Why Not Self-Promote?

This semester I had the opportunity to interview Billboard Editor-in-Chief Lesley Eichelberger for a feature story I wrote for the Wilson Magazine. I had questioned her about all sorts of personal experiences—what professors she liked and disliked, if she had ever met a cheapskate, her funniest college experiences and if she had ever met a braggart.

Her answer to this last question has surprised me the most and has affected my perceptions so radically that I feel I must share it with you here.

“No. I’ve never met a braggart because I do not believe in the term. I believe that people—and women in general—should never shy away from self-promotion. If you do something great, tell people about it!” she said.

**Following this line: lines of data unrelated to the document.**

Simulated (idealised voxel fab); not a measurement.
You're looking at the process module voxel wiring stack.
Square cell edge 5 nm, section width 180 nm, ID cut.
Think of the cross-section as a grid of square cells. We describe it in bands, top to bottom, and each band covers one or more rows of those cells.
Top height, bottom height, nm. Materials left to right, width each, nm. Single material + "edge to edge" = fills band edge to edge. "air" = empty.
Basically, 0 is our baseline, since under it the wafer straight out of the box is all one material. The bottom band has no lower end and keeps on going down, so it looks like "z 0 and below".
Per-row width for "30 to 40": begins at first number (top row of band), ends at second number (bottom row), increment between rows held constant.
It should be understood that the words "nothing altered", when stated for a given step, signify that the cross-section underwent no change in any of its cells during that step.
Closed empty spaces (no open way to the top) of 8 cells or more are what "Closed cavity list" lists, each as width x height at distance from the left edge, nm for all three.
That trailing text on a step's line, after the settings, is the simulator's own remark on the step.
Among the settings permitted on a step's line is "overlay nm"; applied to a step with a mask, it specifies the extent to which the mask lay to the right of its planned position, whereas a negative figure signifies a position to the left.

In the past, I have always shied away from what Lesley terms “self-promotion.” Of course, I still try to refrain from seeming arrogant or overinflated. But Lesley’s comment made me realize that I rarely share with others when I have achieved something difficult, and I wonder how that has affected me.

More importantly, I wondered if other Wilson women shared in this “humble-sickness,” and how it has affected both their self-concepts and successes. My recent experiences at Student Research Day made me believe that other Wilson women do share the same qualms with self-promotion that I do, and that it may affect these incredibly talented, yet self-critical women in a negative way.

Here were brilliant Wilson women presenting complex, original research. According to Associate Professor of Chemistry Rebecca Smith, several of these students had presented or planned to present their research at prestigious academic conferences in various states around the country.

But when I talked to many of these students, few of them told me that they thought they had done a good job. Even fewer told me that they had done “great,” or “spectacularly well.”

One student seemed incredibly fault-finding with her own presentation, while many of the other student presenters thought they did “not bad” or that the experience was just “decent.”

Why couldn’t these accomplished, soon-to-be Wilson graduates just tell me that they had done a “great” job? Why couldn’t they brag a little bit about the amazing projects they had toiled with all semester?

These student responses made me believe that these Wilson women feared how others would perceive them if they expressed confidence and pride in their results, or worse, that they could not realize just how much they had accomplished.

These responses also made me wonder if these same women would shy away from expressing their accomplishments accurately in situations where their livelihoods depend upon it—in job interviews, in auditions, in gallery showings, in meetings with bosses to discuss promotions or raises.

It saddened me to think that these astute Wilson women did not earnestly express their achievements—or worse—believe them.

In a recent experiment, I stopped denying my accomplishments to others for three days. I told people when I received positive feedback or made a small step towards my goals. I told several people about my daily achievements—no matter how important they seemed.

On the first day of my experiment, I told a friend that a professor told me how I “continue to do excellent work.” On day two, I told a friend about how I had set a new PR (personal record) on a 3 rep max deadlift attempt, and on day 3, I simply shared my plans and goals for the future with someone I thought would criticize my very lofty—yet nontraditional—goals. To my surprise, people congratulated me, and one even provided positive feedback and constructive advice about how I may better accomplish my objectives.

If it benefited me to share my goals and “gloat” a little bit, I cannot help but believe that a little bit more self-promotion and self-confidence could help those lovely—yet incredibly self-critical and humble—Wilson women who presented this past weekend.

To them I say this:

Share your achievements with anyone and everyone around you. You did an excellent job. You succeeded despite numerous pressures, classes, jobs, sports and family commitments. Reap the rewards—and the congratulations—of your hard work. You deserve it.